More “now hiring” signs litter your local market square than you can count, the furniture you ordered in July still hasn’t arrived, your favorite coffee shop recently reduced their hours of operation, and if things are getting really serious near you, your friendly neighborhood Chipotle “temporarily closed” … indefinitely. God save the burritos.
We are experiencing a labor shortage, but our shortage is not due to a lack of jobs. On the contrary, the number of available jobs exceeds the rate of the unemployed and then some. So, why is this happening?
The research is unambiguous: we don’t know why. And we may not for some time, but we do know the shortage is indiscriminate on who it affects. Not even the size of your company can offer immunity as concerns continue to mount surrounding what the long term impacts these shortages will have on our communities. Simply put, the structural well-being of our entire economy is suffering due to a lack of workers.
We live in a cause-and-effect world and our economy is conditional: labor interrupted, economy harmed. No workers, no burritos.

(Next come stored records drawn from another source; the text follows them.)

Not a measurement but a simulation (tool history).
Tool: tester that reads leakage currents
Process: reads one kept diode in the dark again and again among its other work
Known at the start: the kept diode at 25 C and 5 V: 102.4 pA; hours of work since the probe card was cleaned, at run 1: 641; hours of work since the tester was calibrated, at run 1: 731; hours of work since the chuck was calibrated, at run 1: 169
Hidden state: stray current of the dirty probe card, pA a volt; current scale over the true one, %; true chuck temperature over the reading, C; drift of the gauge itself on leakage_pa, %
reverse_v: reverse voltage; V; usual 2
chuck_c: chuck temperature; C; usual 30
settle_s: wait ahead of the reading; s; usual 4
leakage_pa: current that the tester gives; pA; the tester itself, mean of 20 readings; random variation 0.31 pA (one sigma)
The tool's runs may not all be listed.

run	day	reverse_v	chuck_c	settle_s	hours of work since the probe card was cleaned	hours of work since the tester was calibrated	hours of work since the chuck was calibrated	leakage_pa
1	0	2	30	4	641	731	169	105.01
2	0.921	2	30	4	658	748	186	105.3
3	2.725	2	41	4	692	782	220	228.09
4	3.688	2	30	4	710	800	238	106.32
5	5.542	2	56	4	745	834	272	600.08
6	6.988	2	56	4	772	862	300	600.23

This principle might seem obvious, but this is only because our everyday lives are built on the assumption of conditionality. We get out what we put in. This-for-that thinking isn’t just underneath what makes us show up for work (though it is, regardless of the amount of passion we have for the job), but it’s also built into the fabric of our relationships. Our critique of our coworker is based on some standard we hold that they’re not meeting. We’re more likely to invest in people when they are affirming us and meeting our needs, and we’re quick to hold back in order to protect ourselves from getting hurt.
Not even the church is immune to succumbing to conditionality. Without question, God has a Supreme List of Conditions which plays a significant role in the story of the Bible. But just like the presence of two trees in the garden, this law is of a different substance than the gospel. When we marry the two together, we end up telling the wrong story. Good news becomes a job description, ‘it is finished’ becomes ‘do this and live’, and the church exists to tell you how to keep the divine boss happy with your performance. Regardless of denomination, implicitly or explicitly, the message comes through in no uncertain terms: you can and should step up your game for God. Can you see the “now hiring” sign written in celestial letters in the front lawn?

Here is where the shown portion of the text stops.